Fast Track to Insanity; Soup Line Revisited

As mentioned earlier, the soup line ran 400 cans per minute.  If all went well, the cans would stream down the can track from the in-line cooker.  At the end of the lengthy can track was the packing area.  Workers there had the immense responsibility of running a corrugated case sealer.

Each box had 12 or 24 cans in it.  If the cases were not gluing or closing properly, they had to be set aside and run when there was a gap in the line.  At times stack upon stack  of full, unsealed boxes were sitting off to the side on pallets.

If a case would jam in the machine, which was a common occurrence, the cans would accumulate on the conveyor.

Full cans of soup were moving at a high rate of speed down the track to accommodate the speed of the line.  Whenever the line accumulated cans, or "backed up" the cans would smash together and leave dents.

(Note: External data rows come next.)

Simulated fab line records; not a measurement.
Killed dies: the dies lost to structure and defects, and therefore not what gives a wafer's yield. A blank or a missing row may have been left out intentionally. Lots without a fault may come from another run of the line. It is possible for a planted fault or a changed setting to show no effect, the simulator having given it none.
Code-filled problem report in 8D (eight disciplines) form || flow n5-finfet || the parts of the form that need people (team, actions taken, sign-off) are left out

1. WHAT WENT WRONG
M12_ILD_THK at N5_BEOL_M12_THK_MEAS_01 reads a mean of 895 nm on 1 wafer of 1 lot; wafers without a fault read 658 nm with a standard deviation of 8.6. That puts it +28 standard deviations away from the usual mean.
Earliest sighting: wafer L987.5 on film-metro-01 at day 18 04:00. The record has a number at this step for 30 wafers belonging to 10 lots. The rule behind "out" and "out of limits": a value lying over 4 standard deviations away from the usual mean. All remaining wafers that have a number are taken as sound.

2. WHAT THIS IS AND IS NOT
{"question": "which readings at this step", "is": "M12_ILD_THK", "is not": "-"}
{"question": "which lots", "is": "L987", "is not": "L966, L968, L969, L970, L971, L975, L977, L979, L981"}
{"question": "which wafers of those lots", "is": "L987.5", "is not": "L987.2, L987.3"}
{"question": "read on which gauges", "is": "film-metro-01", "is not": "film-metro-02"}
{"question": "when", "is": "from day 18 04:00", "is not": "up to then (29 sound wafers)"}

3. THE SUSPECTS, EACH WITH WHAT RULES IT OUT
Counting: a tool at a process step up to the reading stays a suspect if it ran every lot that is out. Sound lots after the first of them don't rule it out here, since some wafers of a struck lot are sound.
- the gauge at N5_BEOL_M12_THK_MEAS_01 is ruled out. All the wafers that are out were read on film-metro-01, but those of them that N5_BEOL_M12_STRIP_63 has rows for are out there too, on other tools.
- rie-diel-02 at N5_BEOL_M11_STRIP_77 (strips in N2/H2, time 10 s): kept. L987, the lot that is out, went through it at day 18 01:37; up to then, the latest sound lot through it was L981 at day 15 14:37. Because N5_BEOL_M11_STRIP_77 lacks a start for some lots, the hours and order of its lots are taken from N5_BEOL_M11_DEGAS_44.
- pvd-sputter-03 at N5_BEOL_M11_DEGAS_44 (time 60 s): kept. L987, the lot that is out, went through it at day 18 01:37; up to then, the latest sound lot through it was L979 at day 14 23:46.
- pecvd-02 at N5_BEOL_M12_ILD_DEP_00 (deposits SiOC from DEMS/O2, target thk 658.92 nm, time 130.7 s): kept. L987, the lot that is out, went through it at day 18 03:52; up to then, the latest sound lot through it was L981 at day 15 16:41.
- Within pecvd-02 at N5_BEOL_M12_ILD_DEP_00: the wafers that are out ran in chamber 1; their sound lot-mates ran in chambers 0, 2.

If the line did not pack out cans for a few minutes, perhaps due to a mechanical problem, they would back all the way up to the cooker.  It that happened, they would fall out into baskets.  At 400 per minute, to would not take very long to fill a basket.

If cooker baskets were being filled, an immediate decision had to be made whether to stop the cooker.  If the cooker was stopped, it had to be timed.  If the time exceeded a certain amount, all of the thousands of cans in the cooker were overcooked and  would have to be scrapped. 

Also, if the cooker stopped, the canning area would have to stop since there was nowhere for them to go. 

Cans going into the cooker were required to have a certain internal temperature for proper processing.  So if they sat on the line too long waiting to go into the cooker they would also become no good.

Cans dented after the cooker could not be reprocessed because they would become mush the second time around.  They could not be canned without being through the cooker because they would not be commercially sterile.

I found, as a quality Tech,  this area to be a total running nightmare and desired to get away from it.  There was no fun to be had there.  The regular speed lines were bad enough.  As a quality control technician, the line was an immense pain.

The only experience I had in the area as a production worker was to stack boxes on pallets for shipment.  These boxes spewed out of the case sealer at the rate of over 30 boxes per minute, or one every two seconds.  Don't stop to scratch anything. 

I have done this job for 8 hour shifts.  This was very demanding and hard on a worker's back as they barely had time to straighten themselves.

Eventually the case stacking later became automated.